Let me first address a couple of things. I am white. I am not trying to speak for people of color. The ideas in this article apply no less to me than they do to the next white person. We as a society need to do a better job of being conscious of the conversation at hand.
First of all, everybody sees race. Unless you are physically blind, you see race. Saying you don't see race is like talking to Megan Fox and after, saying you don't remember if she was a man or a woman, or talking to someone and not knowing whether they were 70 or seven. I get it. "Not seeing race" is probably just a metaphor for you trying to say that race shouldn't matter and while certainly people should not be defined or stereotyped based on their race, race isn't invisible, nor is it unimportant.
Race can be a core element to how someone identifies themselves. Different cultures make our society more diverse and unique. That's what the whole "melting pot" thing is about, right? Saying you don't see race groups every person of every different and unique nationality and culture into one assimilated group. We will never be able to learn, grow and advance as a society without the ability to express our culture and accept cultures that are different from our own. Bringing new ideas to the table is how we can collaborate and figure out what's best for all of us.
Look, we know you mean well, but saying you don't see race could do more harm than good. By saying you don't see race, you're unintentionally ignoring that there is a race problem and shutting down any opportunity for open discussion on race and culture.
Saying you don't see race is up there with "but I have a black friend" on the list of bad excuses.

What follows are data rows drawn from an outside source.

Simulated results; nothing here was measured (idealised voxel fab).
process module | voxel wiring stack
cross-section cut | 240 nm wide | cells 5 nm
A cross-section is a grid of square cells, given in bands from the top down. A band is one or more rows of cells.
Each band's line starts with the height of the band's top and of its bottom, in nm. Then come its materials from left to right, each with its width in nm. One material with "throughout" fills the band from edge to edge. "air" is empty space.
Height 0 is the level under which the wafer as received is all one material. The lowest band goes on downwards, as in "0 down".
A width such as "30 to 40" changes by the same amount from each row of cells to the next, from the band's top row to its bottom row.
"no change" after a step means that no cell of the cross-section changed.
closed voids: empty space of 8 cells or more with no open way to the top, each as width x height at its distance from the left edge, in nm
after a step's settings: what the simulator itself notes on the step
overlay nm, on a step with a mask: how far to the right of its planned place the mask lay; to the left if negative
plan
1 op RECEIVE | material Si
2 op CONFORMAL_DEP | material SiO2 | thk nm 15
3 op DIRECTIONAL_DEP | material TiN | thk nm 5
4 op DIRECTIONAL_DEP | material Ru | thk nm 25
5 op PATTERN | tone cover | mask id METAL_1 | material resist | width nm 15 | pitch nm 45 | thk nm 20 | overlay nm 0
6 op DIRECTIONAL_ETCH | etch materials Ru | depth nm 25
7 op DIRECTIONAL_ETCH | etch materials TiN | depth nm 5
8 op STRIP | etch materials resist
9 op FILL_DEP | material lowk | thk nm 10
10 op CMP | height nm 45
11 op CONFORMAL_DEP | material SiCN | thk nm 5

According to Robin DiAngelo, white people suffer from a bad case of white fragility. It's so hard to talk to white people about racism because it makes us uncomfortable, and although the majority of us probably aren't racist, we are still benefiting from the systematic racism of other people of our race. When people of color try to talk to us about race, we break down. We're afraid to have a conversation that could make us seem like a bad person. Whether or not a person has racist viewpoints about an issue has become associated with whether that person is morally good or bad.
Saying you don't see race is just another defensive mechanism to get us out of a conversation. That's it. How does one continue a conversation about race with you when you outwardly deny that race even exists? On the surface, "not seeing race" makes you the epitome of being a moral person. You are so far advanced that race has so little meaning to you that you legitimately just don't see it all together. But if you dig a little deeper, we come to the realization that this is just another way to avoid the conversation.
We all want to believe that we are good, moral people who mean well. Participating in race discussions makes white people hyper aware of their privilege and scares us into thinking any slip-up could cause others to perceive us as racist and thus, immoral people. We have to be able to work through the discomfort and speak candidly because, without the opportunity for open debate, we are offered no feedback and the chance to change our biases is taken away.
We have to be able to talk about race in order to make any progress, and when white people shut down the conversation by saying things like "race doesn't matter" or "I don't see race," we're saying we want things to stay the way they are. These discussions are immensely important. When white people are not a part of the race conversation, we do not move forward as a society. Whether or not we chose to admit it, white people are privileged in some way, shape or form in our culture. White people are overwhelmingly a powerful group and have the power to do something about the racism.
It's time we start thinking critically about how we address today's race issues and learn how to deal with the uncomfortable feelings assoicated with discussing race. As a society, we need to do better.